During Cisco's annual media event yesterday, CEO Chuck Robbins said he backs the idea of working with white box switches and open source technologies.
Robbins and Zorawar “Biri” Singh, the newly appointed CTO of platforms, also said Cisco will play a key role in driving the digital revolution across businesses and data centers, as well as play an active part in the Internet of Things (IoT).
On the white box front, Robbins said there will be different use cases throughout the customer infrastructure and that Cisco “does not have religion on how this plays out.” Cisco’s software might run on top of x86 servers in some instances and on ASICs in others. Cisco, according to Robbins, is “very committed to being open.”
While not discounting white boxes, Robbins said network operators need security and real-time analytics on top-of-rack servers.
“Where we see customers deploying a white box open infrastructure with software on top has nothing to do with capex,” Robbins said. “It’s more about managing a huge infrastructure with a [more] reduced feature set than broad-based enterprises would need.”
Regardless of whether the hardware is ASIC-based or off-the-shelf, Robbins said that as Cisco builds orchestration, it will be open northbound for developers and southbound if customers want to apply the same intelligence.
The keys for driving the digital revolution and convergence are simplifying and moving “fast, fast, fast,” Robbins said, echoing a sentiment he'd expressed during his transition into the CEO office.

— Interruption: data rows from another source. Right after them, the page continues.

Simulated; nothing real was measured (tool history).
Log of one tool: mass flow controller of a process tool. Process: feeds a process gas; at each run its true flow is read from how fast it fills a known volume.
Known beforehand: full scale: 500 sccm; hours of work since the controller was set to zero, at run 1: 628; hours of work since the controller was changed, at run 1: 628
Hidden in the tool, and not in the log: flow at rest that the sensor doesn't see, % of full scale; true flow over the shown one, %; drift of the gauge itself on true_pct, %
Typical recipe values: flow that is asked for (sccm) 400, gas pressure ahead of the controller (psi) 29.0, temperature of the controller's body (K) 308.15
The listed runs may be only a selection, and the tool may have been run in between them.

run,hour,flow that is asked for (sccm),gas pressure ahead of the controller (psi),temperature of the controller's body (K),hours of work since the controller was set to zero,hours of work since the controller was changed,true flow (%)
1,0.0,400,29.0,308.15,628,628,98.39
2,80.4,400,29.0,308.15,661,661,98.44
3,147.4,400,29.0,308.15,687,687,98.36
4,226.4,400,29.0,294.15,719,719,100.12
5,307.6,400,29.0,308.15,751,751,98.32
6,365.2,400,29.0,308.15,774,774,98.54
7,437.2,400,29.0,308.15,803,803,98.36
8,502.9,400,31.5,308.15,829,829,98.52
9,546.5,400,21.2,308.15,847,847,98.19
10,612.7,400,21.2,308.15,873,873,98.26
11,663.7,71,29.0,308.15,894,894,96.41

Robbins said that 25 percent of Cisco’s customers have a strategy in place for taking advantage of the digital revolution that’s currently underway, but 75 percent “know about it, but don’t know how.” It’s Cisco’s job to help them think about what is possible with technology, he said.
Cisco plans on aiding them by adding software to existing products and by producing new applications, all in order to help data centers and business deploy at a faster rate. While Cisco’s fortunes were built upon routers and switches, Robbins and Singh emphasized the move to SDN, NFV and software during Monday’s Global Editors Conference.
Whether it’s called the Internet of Things or the Internet of Everything (IoE), the latter of which Cisco seems to prefer, it’s the next big thing, said Robbins, noting that the IoT "things" will be bigger than the first wave of the Internet in the 90s. He predicted that there will be at least 50 billion devices connected online by 2020.
Sticking with his software theme, Robbins said that everything Cisco is building will be programmable, while CTO Singh said that automation and orchestration will play key roles.